Prevent deadlock and run callbacks asynchronously #7755

agagniere · 2026-01-06T14:30:50Z

Hi,
I encountered a deadlock in a situation where a callback, called by the metric pipeline's produce function, was trying to acquire a mutex owned by another goroutine, that was itself stuck waiting to acquire the pipeline's mutex.

It would seem to me that the callbacks having no access to the pipeline's members, do not need to hold its mutex when ran.
However a counter argument is that not holding the mutex allows multiCallbacks to be unregistered, so my PR now allows the call of a callback after it was unregistered (if it was unregistered after the produce function started executing but before the callback is effectively called).

Because I saw the open issue #3034 I decided to try to shoot two birds with one stone, and made this first attempt.

Feedback is welcomed, please tell me if a different approach is preferred.
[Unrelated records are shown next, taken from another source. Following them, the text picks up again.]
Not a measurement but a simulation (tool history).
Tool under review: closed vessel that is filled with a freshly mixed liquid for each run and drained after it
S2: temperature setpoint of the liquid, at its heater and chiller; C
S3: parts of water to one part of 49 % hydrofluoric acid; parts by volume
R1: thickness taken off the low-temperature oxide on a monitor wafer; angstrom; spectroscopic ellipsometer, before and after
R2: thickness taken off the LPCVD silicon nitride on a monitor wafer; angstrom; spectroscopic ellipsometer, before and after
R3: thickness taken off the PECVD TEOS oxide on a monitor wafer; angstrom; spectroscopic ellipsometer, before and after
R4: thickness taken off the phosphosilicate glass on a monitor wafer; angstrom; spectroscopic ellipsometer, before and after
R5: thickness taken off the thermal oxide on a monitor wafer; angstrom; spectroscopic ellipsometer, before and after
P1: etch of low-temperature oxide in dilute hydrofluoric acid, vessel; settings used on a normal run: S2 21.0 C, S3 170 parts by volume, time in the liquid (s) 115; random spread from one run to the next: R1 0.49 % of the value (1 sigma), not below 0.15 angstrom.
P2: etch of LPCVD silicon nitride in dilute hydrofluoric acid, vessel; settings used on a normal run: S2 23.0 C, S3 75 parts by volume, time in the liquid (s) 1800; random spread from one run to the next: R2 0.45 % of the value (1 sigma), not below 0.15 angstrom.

linux-foundation-easycla · 2026-01-06T14:30:59Z

The committers listed above are authorized under a signed CLA.

✅ login: agagniere / name: Antoine Gagniere (aee7b6e, cf82155)

codecov · 2026-01-06T16:57:52Z

Codecov Report

❌ Patch coverage is 93.54839% with 2 lines in your changes missing coverage. Please review.
✅ Project coverage is 86.2%. Comparing base (3dc4ccc) to head (b83e01d).
⚠️ Report is 2 commits behind head on main.

Files with missing lines	Patch %	Lines
sdk/metric/pipeline.go	93.5%	2 Missing ⚠️

Additional details and impacted files

@@          Coverage Diff          @@
##            main   #7755   +/-   ##
=====================================
  Coverage   86.2%   86.2%           
=====================================
  Files        302     302           
  Lines      21991   22011   +20     
=====================================
+ Hits       18968   18986   +18     
- Misses      2642    2645    +3     
+ Partials     381     380    -1

Files with missing lines	Coverage Δ
sdk/metric/pipeline.go	`90.7% <93.5%> (+0.6%)`	⬆️

... and 3 files with indirect coverage changes

🚀 New features to boost your workflow:

❄️ Test Analytics: Detect flaky tests, report on failures, and find test suite problems.

dashpole · 2026-01-06T21:01:40Z

It looks like this probably introduced a race. Take a look at test-race and test-concurrent-safe, and let me know if you need help.

To make sure I understand the issue:

I encountered a deadlock in a situation where a callback, called by the metric pipeline's produce function, was trying to acquire a mutex owned by another goroutine, that was itself stuck waiting to acquire the pipeline's mutex.

Is this something that depends on particular user behavior (e.g. writing a callback that tries to acquire a mutex)? Or is this something that can simply happen with a "normal" callback implementation? If it requires users to do something, can you provide a reproduction? If it is non-trivial, it might be best to put that, and the description of the problem into an issue.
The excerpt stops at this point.